- Your vote is important no matter how many shares you
hold.
- The Board of Directors of IsoEnergy unanimously recommends
that Shareholders vote FOR the Arrangement Resolution.
TORONTO, Nov. 25,
2024 /PRNewswire/ - IsoEnergy Ltd.
("IsoEnergy") (TSX: ISO) (OTCQX: ISENF) is pleased
to announce that independent proxy advisory firm Glass
Lewis & Co. ("Glass
Lewis") has recommended IsoEnergy
shareholders ("Shareholders") vote "FOR" the
ordinary resolution (the "Share Issuance Resolution") to
approve the share issuance in connection with the previously
announced arrangement (the "Arrangement") involving the
Company and Anfield Energy Corp. ("Anfield") at the upcoming Special Meeting
of Shareholders (the "Meeting") to be held on Tuesday, December 3, 2024 at 2:00 p.m. (Toronto time).

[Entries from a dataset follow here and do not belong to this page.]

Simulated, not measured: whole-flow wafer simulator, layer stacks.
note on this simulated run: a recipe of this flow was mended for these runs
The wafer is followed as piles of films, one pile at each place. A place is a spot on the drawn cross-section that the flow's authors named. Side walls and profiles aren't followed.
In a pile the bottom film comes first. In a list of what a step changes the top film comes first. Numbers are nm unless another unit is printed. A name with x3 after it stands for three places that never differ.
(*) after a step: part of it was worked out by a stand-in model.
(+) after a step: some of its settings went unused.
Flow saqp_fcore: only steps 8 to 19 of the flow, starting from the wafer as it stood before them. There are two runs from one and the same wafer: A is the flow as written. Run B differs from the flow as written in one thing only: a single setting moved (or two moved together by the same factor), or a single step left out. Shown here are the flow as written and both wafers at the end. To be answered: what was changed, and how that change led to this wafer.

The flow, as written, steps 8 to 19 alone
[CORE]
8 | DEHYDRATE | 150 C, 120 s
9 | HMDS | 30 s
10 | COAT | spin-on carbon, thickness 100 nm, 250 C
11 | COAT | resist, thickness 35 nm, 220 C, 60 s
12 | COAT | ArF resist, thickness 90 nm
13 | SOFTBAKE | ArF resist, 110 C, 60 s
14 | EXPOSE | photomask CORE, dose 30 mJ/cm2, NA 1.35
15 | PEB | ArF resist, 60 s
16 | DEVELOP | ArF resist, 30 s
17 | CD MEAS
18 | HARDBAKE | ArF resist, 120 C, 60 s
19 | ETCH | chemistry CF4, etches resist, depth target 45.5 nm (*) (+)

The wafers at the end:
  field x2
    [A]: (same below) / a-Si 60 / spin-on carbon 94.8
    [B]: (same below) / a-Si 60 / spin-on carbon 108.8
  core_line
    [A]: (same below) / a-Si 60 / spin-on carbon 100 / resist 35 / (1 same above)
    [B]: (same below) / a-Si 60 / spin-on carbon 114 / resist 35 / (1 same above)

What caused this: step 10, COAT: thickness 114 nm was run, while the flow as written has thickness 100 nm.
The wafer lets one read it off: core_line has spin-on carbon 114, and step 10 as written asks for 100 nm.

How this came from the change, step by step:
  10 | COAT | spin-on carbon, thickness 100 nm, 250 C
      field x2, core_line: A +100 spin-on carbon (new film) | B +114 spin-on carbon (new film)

Glass Lewis' recommendation complements the favourable
recommendation for the Arrangement previously received from
Institutional Shareholder Services Inc. ("ISS").
Philip Williams, Chief Executive
Officer and Director of IsoEnergy, commented, "We are pleased that
both Glass Lewis and ISS have endorsed the Board's unanimous
recommendation for Shareholders to vote 'FOR' the Share Issuance
Resolution. These recommendations underscore the significant
potential value the Arrangement offers to IsoEnergy
shareholders."
The Board of Directors of IsoEnergy recommends
that Shareholders vote FOR the Share Issuance Resolution
Vote Today
Shareholders are reminded that the deadline to vote is fast
approaching. Shareholders must submit their proxies before
2:00 p.m. (Toronto Time) on
Friday, November 29, 2024.
Due to the essence of time and the Canadian postal strike,
Shareholders are encouraged to vote by telephone or online, as per
the instructions provided in the form of proxy or voting
instruction form.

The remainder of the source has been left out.